Arizona Wildcats’ Dangerous Experiment Against Free Speech

Beware-Blog

 

In what could have been conceived in a fit of socialist pique, the University of Arizona set a new standard for censorship. The school will now pay students to tattle on their peers.

Commonly known as “bias response teams,” universities around the country have adopted polices that encourage students to report on other students—often anonymously—when the former are offended. The directives read like a soviet training manual. Students can report when they observe “bias” in the areas of “political affiliation” or “political expression,” for example, according to a Foundation for Individual Rights in Education study.

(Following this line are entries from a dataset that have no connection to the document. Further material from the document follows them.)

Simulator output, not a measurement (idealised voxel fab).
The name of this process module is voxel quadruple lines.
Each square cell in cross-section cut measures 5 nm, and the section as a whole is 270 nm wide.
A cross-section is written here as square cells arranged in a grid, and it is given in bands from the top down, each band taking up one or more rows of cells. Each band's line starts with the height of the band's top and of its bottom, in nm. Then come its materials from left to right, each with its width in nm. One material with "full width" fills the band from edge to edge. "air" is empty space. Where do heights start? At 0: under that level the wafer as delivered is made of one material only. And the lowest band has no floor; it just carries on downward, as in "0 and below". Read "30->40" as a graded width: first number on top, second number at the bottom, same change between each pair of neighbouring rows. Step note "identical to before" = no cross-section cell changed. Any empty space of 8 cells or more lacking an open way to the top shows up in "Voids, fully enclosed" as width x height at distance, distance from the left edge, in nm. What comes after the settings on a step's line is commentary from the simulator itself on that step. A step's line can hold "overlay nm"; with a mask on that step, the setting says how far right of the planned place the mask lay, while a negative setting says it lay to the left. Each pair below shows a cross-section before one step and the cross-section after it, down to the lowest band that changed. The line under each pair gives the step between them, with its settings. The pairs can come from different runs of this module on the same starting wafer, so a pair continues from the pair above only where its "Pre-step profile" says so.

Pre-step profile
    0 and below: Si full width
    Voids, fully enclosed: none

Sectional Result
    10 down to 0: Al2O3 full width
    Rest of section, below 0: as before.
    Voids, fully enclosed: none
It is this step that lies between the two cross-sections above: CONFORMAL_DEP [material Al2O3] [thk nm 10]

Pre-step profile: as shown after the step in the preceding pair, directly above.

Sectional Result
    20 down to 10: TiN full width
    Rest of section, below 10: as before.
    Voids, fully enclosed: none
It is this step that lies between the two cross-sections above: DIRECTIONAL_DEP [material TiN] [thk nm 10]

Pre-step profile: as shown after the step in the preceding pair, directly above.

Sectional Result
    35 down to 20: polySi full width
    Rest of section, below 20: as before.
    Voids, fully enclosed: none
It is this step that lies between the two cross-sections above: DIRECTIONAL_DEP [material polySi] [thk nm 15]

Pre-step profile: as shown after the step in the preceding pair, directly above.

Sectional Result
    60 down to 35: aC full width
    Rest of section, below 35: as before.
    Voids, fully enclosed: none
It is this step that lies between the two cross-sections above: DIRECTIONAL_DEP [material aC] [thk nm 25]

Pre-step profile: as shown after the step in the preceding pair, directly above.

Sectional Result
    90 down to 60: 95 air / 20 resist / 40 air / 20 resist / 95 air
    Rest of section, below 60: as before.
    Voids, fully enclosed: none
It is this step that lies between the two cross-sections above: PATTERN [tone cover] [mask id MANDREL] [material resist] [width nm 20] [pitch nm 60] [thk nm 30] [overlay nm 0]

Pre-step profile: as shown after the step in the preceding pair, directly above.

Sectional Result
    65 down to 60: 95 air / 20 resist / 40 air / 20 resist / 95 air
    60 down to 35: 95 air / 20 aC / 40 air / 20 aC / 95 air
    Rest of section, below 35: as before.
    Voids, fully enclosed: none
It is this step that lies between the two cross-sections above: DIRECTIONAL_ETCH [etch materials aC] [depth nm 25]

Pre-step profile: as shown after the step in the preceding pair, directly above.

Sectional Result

Political views are only the beginning. At one school, students reported a professor for not using gender-specific pronouns. At another, students claimed offense when some of their peers dressed as Three Blind Mice for Halloween.

Ozarks Public Radio announced that students at Missouri State University reported 20 incidents of “perceived prejudice” this year. School officials use reports such as these to track down the offenders and even conduct official investigations.

Those who believe these teams help prevent bias or prejudice on campus should consider one report out of Missouri State in which a student was accused of posting a racially-charged message on Facebook. Except the individual wasn’t a student at the time. And this person may not have written the post at all. The bias response team’s accusations caused the university to investigate an individual with no current status on campus based on something they may or may not have written on social media. To its credit, the university dropped the investigation as details emerged, but surely the school has better things to do than chase rumors that started on the internet.

These bias response programs are not uncommon, but the Arizona Wildcats appear to be the first to create mercenaries (at the state minimum wage of $10/hour). While the university removed the job posting last week after it garnered withering criticism, the Phoenix New Times reports that officials may rename the position but keep the responsibilities the same. School officials must be hoping we won’t notice, but that appears to have already failed.

There’s no faster way to decimate a community than to reward individuals for spreading rumor and innuendo. Bias response teams create a culture of suspicion and cause frivolous investigations, not to mention the interference with free speech on campus. The Wildcats should end this experiment with paid snitches before more damage is done.